Do you have a podcast? You could be the creator of one of the 473,870 active shows on Apple Podcast in August 2023 [
63], or have published one of the 85,047,441 episodes made available there since 2005 [
36]. With an exponentially growing library and listenership since the first podcasts in 2003 [
111], and 1 out of 10 UK adults planning to start a podcast in 2022 [
86], it is clear that podcasting has become a key feature of our media landscape. If the present for podcast creators around the world is a seemingly boundless space, filled with encouraging promises of things to come, the future of this medium is still blurry.
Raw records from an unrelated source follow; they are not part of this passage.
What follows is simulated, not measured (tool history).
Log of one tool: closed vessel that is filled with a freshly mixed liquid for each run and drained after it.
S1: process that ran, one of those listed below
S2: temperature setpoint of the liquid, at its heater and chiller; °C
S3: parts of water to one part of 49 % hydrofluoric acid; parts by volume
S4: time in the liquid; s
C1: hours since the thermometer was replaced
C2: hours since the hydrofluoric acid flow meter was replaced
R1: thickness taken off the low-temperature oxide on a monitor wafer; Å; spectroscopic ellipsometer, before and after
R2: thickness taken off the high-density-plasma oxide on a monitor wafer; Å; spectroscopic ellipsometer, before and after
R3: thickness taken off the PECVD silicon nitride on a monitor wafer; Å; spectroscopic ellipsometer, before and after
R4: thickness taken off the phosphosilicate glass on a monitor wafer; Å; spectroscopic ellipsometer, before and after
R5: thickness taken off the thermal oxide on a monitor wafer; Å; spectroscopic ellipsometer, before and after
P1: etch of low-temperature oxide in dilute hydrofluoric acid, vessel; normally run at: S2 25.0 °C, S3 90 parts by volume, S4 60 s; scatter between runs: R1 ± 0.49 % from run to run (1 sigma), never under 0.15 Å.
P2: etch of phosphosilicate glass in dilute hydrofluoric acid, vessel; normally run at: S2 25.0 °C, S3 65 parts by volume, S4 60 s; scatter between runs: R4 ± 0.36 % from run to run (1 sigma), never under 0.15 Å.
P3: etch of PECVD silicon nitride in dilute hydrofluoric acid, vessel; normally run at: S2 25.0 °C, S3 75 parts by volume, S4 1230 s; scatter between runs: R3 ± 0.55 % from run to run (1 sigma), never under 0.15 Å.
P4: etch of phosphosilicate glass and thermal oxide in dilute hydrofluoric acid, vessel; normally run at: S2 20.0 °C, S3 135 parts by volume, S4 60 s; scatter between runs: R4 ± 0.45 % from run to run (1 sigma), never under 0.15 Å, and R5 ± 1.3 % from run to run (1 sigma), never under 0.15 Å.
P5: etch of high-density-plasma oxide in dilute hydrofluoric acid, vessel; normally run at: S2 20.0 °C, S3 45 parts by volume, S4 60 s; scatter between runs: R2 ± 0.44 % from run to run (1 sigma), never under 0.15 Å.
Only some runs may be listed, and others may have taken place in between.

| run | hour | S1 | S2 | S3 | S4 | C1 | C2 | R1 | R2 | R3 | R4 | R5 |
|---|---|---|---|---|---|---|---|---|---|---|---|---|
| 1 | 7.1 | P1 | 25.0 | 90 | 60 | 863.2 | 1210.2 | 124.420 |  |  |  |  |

There are multiple new technologies currently in the process of “revolutionising” production methods and listener experience; to list only a few: new transcription solutions using
artificial intelligence (AI) to generate subtitles for episodes [
71,
106], semantic audio editing [
15], spatial audio capabilities in listening devices (like the Apple AirPods Pro) and programs [
16,
55], the development of tools allowing for new types of spatialised audio experiences, like Audio Orchestrator (a BBC Makerbox tool responsible for immersive podcasts like
Monster [
18] and
Spectrum Sounds [
20]), and the growing interest in object-based media and its potential applications to podcasts, through adaptive podcasting [
40] or non-linear programs [
102]. These projects are all akin to forms of personalisation, where personalisation serves the overall goal of immersion [
56]. However, relatively little is known about podcast creators’ perspectives on these technologies, how they are integrating them into their workflows, and what they consider the technologies’ impact to be on listeners. That is because the data available focusing on podcast creators are often limited to demographic information rather than their opinions on their field.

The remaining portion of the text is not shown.